OPA + Terraform: Policy-as-Code Guardrails in 2026

Bits Lovers
Written by Bits Lovers on
OPA + Terraform: Policy-as-Code Guardrails in 2026

The first time someone accidentally created a p4d.24xlarge instance in production, we started taking policy-as-code seriously. No one meant to. The Terraform code was correct, the pipeline ran fine, the instance came up. It just cost $32 per hour and had no business being there. By the time anyone noticed, we’d burned several hundred dollars and had a very awkward conversation about guardrails.

That was the moment “we’ll just rely on people being careful” stopped being an acceptable strategy.

Policy-as-code is the answer. Instead of hoping engineers remember every constraint, you codify those constraints and enforce them automatically—before anything gets deployed.

What OPA Is and Why It Fits Terraform

Open Policy Agent (OPA) is a general-purpose policy engine. It takes structured data as input, runs it through rules written in its own language called Rego, and produces a decision. That’s it. The inputs and outputs can be anything JSON-shaped, which makes OPA useful across an unusual range of contexts: HTTP API authorization, Kubernetes admission control, Terraform plan validation.

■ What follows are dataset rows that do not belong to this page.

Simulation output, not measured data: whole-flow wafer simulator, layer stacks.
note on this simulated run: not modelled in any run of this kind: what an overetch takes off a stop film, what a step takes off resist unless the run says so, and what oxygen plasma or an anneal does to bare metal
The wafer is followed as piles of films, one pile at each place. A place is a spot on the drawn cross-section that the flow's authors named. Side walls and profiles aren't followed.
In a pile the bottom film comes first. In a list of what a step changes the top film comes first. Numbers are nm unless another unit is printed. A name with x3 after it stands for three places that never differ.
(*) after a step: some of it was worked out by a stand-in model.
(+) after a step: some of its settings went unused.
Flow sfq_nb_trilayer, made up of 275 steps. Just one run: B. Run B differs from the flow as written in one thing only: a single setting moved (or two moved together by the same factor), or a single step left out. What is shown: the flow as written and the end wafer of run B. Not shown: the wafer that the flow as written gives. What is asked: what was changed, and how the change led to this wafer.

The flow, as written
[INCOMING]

The language is Rego. It’s declarative, which means you describe what you want to be true rather than writing step-by-step logic. That takes some getting used to. It doesn’t look like Python or Go. But once it clicks, it’s genuinely expressive for policy logic.

Terraform’s role in this is straightforward. When you run terraform plan, Terraform outputs a plan describing what it intends to create, update, or destroy. That plan can be exported as JSON. That JSON is data. OPA can evaluate that data against your policies. If the policies pass, you continue to terraform apply. If they fail, the pipeline stops.

This is not speculative enforcement. You’re evaluating exactly what Terraform is about to do, not a template or a static representation of your code.

Conftest: The Bridge Between Terraform and OPA

OPA itself is a library and a server. You could call the OPA API directly, but for Terraform use cases, Conftest is the practical tool. Conftest is a CLI built on OPA that lets you point it at a file and a set of Rego policies and get pass/fail output.

Install it:

brew install conftest
# or
curl -L https://github.com/open-policy-agent/conftest/releases/download/v0.51.0/conftest_0.51.0_Linux_x86_64.tar.gz | tar xz
sudo mv conftest /usr/local/bin/

The workflow with Terraform is:

terraform plan -out=tfplan.binary
terraform show -json tfplan.binary > tfplan.json
conftest test tfplan.json --policy ./policies/

The tfplan.json file is what you’re evaluating. It contains the full resource graph of intended changes. Conftest reads your Rego files from the policies directory and runs them against the plan JSON.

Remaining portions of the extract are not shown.